The Universal Service Fund (USF) is the tax on your phone line that subsidizes connections for rural and lower income households, as well as schools and libraries. The USF program has a long history of waste and abuse. However, thankfully Congress is working hard on a bill that would reform the fund. It contains a number of necessary provisions that would reign in wasteful spending, especially by redefining and limiting who exactly is eligible for payments. However, ATR is still concerned that the legislation doesn’t a cap the overall size of the multi-billion dollar fund. The USF rate sits at 15.3% today, rising 5.8% since President Obama’s new FCC took over in 2009.
This weekend, I had a piece in the Washington Times highlighting one Hawaiian company that has built their entire business model around accepting USF taxpayer money, mostly thanks to their political connections. From the op-ed:
[Sandwich Isles Communications] has siphoned off millions of dollars from American taxpayers in recurring payments. A congressional report last year labeled Sandwich Isles as one of the largest abusers of USF funding, accepting as much as $26.4 million in 2008 to connect just 1,967 households to the Internet. That's a whopping $13,408 in subsidies for each home. In 2009, the company raked in another $24 million.

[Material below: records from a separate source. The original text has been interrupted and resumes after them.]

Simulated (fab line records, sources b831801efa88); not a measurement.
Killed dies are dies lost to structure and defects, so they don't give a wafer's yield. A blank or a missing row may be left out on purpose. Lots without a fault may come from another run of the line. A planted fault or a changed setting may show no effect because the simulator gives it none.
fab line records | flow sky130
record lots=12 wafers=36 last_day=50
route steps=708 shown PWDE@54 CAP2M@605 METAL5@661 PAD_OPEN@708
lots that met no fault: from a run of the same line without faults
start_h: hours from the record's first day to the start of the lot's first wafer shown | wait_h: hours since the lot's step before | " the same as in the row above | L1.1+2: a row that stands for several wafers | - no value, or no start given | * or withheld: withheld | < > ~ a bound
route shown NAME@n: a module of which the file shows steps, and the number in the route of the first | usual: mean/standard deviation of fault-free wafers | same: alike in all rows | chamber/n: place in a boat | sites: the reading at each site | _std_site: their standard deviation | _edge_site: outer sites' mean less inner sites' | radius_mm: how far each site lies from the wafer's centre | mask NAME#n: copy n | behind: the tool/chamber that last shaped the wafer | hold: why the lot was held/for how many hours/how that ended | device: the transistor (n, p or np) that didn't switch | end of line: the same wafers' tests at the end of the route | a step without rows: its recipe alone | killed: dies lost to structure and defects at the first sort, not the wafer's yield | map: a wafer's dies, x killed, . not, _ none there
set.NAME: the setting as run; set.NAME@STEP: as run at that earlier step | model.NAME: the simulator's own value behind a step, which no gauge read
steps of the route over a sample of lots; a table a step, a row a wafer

Last year, the National Exchange Carrier Association (NECA) stalled the abuse by ruling that Sandwich Isles could not receive subsidies related to the cost of building a new interisland fiber network. … Sandwich Isles immediately demanded that the FCC intervene to reinstate the subsidies, and it ramped up a lobbying campaign to keep the spout of federal dollars running. Creating a company reliant on taxpayer money requires political connections, and Al Hee, the company's founder, certainly has plenty. The company has employed former Democratic state legislators, and a family friend who chaired the Hawaiian Homes Commission approved its original license to operate.